Text by Raúl van Dijk Escoriza
The Raqqa Museum, holding holding a precious archaeological collection has suffered greatly during Syria’s bitter civil war. Having been plundered and partly destroyed by ISIS, an international project has been organized to reconstruct the museum’s inventory, aiding in the retrieval of lost and looted artefacts. Archaeologist Monique Arntz (University of Cambridge), has been appointed by the Centre for Global Heritage and Development, one of the co-organizers, to aid in this reconstruction project.
“The most important aim of this project is to help our colleagues in Raqqa and its citizens reclaim their heritage”, according to Arntz. Even though the Syrian Directorate General of Antiquities and Museums (DGAM) reacted swiftly when hostilities broke out and evacuated the collections of many provincial museums to its headquarters in Damascus, it was not capable to fully evacuate the Raqqa Museum after the fall of the city in 2012. Both the museum and its external storage spaces were thoroughly damaged and looted and its artifacts were channelled into the illegal antiquities market. This was a terrible loss, as the museum was home to over 6000 artifacts from major excavations (including Tell Sabi Abyad, Tell Bi’a and Tell Zaidan), from the Neanderthals until Medieval Islamic times. Of objects kept and inventoried in the museum, about 65% or ca. 4000 objects remain stolen or destroyed.
Neolithic animal figurine (F04-017), dated to the middle of the 7th millennium BC. Courtesy of the Tell Sabi Abyad project.

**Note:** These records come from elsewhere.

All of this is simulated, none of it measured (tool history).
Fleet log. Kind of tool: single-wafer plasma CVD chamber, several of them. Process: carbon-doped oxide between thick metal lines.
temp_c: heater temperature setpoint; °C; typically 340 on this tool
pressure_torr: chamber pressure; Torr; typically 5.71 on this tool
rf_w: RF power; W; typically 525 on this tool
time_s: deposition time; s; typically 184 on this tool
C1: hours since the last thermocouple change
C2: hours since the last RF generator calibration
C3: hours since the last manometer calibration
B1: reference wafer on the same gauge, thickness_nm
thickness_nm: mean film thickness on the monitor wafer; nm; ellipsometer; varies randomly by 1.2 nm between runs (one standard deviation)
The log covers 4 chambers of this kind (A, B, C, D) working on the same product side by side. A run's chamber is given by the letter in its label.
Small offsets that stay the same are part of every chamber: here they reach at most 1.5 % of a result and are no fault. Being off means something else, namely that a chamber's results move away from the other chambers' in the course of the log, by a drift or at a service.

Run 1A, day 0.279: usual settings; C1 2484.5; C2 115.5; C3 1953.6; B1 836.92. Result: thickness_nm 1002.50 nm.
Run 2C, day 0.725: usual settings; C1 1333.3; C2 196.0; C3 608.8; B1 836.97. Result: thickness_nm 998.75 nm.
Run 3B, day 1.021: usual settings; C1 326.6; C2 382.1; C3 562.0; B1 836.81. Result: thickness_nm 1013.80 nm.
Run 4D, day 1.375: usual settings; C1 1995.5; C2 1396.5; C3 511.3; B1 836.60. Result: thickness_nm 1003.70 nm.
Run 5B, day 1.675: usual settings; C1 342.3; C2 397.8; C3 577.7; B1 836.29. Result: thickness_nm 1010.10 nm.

Focus Raqqa 2.0 will virtually reconstruct the inventory of the looted museum in Raqqa into a bilingual database that will be made accessible through an online platform to all stakeholders in Syria and the world. A lot of painstaking work will be needed for this reconstruction, as the objects are listed in the datasets of the different excavations sites where they were found. However, Monique Arntz is up for this task: “For the last ten years I have been working with objects from the Tell Sabi Abyad site. Both my BA and Research MA thesis were centred around part of the figurine corpus found at the site, and in my current PhD research I focus on the entire dataset. By now I am quite familiar with both its materials and documentation.” Information on other excavations sites is to be found in the (digital) archives of the Deutsche Orient-Gesellschaft, Frankfurt University archives, Leiden University, and the Oriental institute in Chicago.
Archaeologist Monique Arntz. PhD candidate at the University of Cambridge
Bringing all this information together is just the beginning, “we still have to build the database in which all object information is integrated”, says Arntz. This database will be created in conjunction with SHAP (the Syrian Heritage Archives Project) with which Focus Raqqa 2.0 collaborates. Together with a small team in Raqqa, and two other archaeologists, Arntz will have to create an entry for each of the approximately 5500 pre-Islamic objects once housed in the museum (the Islamic objects have already been catalogued by SHAP). “Tell Sabi Abyad’s documentation has been fully digitized, which will save us a lot of work”, sources of the other excavations will have to be either digitized or manually introduced into the database. Arntz: “I will have to work with Adobe Photoshop to clean up some of the visual documentation to be able to deliver it in the best quality possible.”
Working with the objects the datasets contain is something she finds exhilarating: “I started studying at the age of 27. History, especially the history of the Ancient Near East, has always fascinated me, and after working for several years I finally decided to give the university a try. I chose Archaeology due to its practical, hands-on approach: field work is the greatest thing! I owe a lot to Dr. Olivier Nieuwenhuyse, who I consider to be one of my best teachers. As my BA supervisor he helped me define my research interest in figurines, an interest I hold to this day.” The late Dr. Nieuwenhuyse was besides Arntz teacher also the initiator of the Focus Raqqa pilot project (2017-2018) and Focus Raqqa 2.0 project, “that is another reason why I am proud to be part of this project”.
Raqqa Museum before the capture and looting by ISIS in 2012
When finalised, Focus Raqqa 2.0 will provide vital information to prosecutors of illegal antiquities trafficking (Interpol, International Customs) to identify looted Raqqa Museum objects. The inventory will document Raqqa Museum's legal ownership of the stolen objects that were most probably guided into the international illegal antiquities trade. Whenever these objects will resurface, their documentation in the inventory will give Raqqa Museum the tool to claim them back. Professionals at the museum and local NGO’s will be able to revive and refurbish the museum with the objects missing, eventually contributing towards building a new collection and exhibition once the political situation permits it. Arntz: “through all the years I have been working with the objects of the Tell Sabi Abyad site, I have formed a strong bond with the Raqqa Museum. I find therefore incredibly important that I am able to help in the reconstruction of the museum and help the locals rediscover their heritage.”
Focus Raqqa 2.0 is made possible by a grant of the ALIPH foundation.